Tuesday, January 4, 2011

Sweet Orange Rolls

Does anyone else receive oranges in the toe of your stocking on Christmas? Here's a great way to use up those sweet fruits. Orange rolls. My friend's mom, Linda, makes the most amazing orange rolls that are a smaller, slightly less-indulgent version. I LOVE them. And I would love to learn how to make them (Amy or Linda, if you are reading and want to send me the recipe, I would not be upset. If it is a family secret, I understand.) 
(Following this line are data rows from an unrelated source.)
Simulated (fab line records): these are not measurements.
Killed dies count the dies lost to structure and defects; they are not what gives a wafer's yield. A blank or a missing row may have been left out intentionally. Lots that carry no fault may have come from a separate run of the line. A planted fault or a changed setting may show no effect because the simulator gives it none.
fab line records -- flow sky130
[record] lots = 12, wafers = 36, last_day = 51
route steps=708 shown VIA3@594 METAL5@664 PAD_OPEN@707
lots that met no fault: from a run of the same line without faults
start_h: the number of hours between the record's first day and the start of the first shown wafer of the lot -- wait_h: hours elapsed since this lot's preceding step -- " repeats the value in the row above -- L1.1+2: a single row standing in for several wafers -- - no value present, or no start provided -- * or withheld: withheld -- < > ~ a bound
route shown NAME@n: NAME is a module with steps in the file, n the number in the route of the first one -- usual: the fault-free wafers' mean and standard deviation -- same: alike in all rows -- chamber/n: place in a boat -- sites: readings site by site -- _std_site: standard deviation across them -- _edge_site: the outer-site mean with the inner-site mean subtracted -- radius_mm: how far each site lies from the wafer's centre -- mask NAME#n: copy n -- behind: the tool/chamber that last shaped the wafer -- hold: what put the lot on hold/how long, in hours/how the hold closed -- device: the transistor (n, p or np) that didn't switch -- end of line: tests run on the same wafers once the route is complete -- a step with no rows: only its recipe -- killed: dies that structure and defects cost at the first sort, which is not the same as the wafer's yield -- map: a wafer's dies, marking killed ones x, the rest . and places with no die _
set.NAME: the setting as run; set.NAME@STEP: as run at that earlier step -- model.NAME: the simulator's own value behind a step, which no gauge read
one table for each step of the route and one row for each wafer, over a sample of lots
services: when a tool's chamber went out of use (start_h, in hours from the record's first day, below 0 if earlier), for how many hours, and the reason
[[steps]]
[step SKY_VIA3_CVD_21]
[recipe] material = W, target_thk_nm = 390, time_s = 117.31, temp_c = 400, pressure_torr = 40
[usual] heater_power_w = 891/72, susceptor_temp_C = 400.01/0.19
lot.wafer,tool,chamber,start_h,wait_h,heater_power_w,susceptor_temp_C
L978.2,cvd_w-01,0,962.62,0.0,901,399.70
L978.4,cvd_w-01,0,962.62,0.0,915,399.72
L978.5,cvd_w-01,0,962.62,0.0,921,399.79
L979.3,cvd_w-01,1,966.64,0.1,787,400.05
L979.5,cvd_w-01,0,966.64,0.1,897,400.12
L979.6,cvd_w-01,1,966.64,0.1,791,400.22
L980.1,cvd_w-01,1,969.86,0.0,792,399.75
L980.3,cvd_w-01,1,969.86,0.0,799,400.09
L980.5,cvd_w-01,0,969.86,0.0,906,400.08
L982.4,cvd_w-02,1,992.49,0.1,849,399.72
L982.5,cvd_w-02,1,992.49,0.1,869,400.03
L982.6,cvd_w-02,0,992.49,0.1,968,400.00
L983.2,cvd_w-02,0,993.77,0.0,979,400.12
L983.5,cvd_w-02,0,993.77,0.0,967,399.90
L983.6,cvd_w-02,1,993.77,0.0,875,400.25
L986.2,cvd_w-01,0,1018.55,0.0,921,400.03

These rolls, however, are ooey-gooey, cream-cheesy delicious. Just make sure you have a glass of milk close by.

Adapted from Kelsey Nixon

INGREDIENTS:

{dough}
3 .25 oz. packets active-dry yeast
1 3/4 cup warm water
1/2 cup honey
1/2 cup melted butter, plus more for brushing
2 teaspoons salt
2 large eggs, beaten
4-6 cups flour, plus more if needed

{filling}
3/4 cup sugar
zest and juice of one orange
4 Tablespoons unsalted butter, softened

{glaze}
1 cup powdered sugar
4 Tablespoons unsalted butter, softened
1 8-oz. package cream cheese, softened
4 Tablespoons orange juice
3 Tablespoons sugar
orange zest

DIRECTIONS:

In a large mixing bowl, combine the instant yeast and warm water. Let it activate for 5 minutes until bubbly. Stir in the honey. Using an electric mixer on low speed, add 1/2 cup melted butter, 2 teaspoons salt, and eggs. Slowly add the flour, cup by cup, until fully incorporated and dough pulls away from the sides of the bowl. Add more flour if it is too sticky.

Place the dough into a greased bowl and cover with saran wrap, sprayed with cooking spray. Let sit in a warm place, until dough has doubled in size.

On a well-floured surface, roll the dough into a 15 by 11-inch rectangle. In a mixing bowl, add sugar, orange juice, and half the orange zest. Spread the softened, unsalted butter over the dough, leaving a 1/2 inch border. Sprinkle orange sugar evenly over the dough.

Starting with the long side, roll up dough tightly, ending with the seam side down. Cut 18 slices, each about 1/2 inch thick. Place in 2 9x13-inch greased pans and cover with a kitchen towel or saran wrap. Let rise about 15-20 minutes in a warm place. Preheat oven to 375 degrees.

Bake in the oven until tops are golden-brown, about 15-20 minutes. Remove from oven, brush tops with melted butter, and cool on a cooling rack.

For the glaze: in a mixing bowl, combine the powdered sugar, softened butter, orange juice, orange zest, cream cheese, and sugar. Mix until well blended. When rolls are cooled, dip tops into glaze and let set on a serving plate.

Enjoy!

5 comments:

elise said...

Jasons mom makes an orange roll that sounds similar to your friends moms. I love them and devour about 5 every time she makes them .I will email you the recipe to test out.

Of course, the frosting on these has me running to my kitchen...

Catherine Fishback said...

Ooh, yes. That would be great! Thanks Elise!

Grama Linda said...

I just sent the recipe Catherine...I am so happy that you like them. Have fun making them and just let me know if you have any questions.
I love your blog and have tried lots of the recipes. Keep 'em coming!

Catherine Fishback said...

Thanks Linda! I am so excited!

Unknown said...

Hi Catherine! This recipe looks amazing! Thanks for visiting my blog. I just became your newest follower.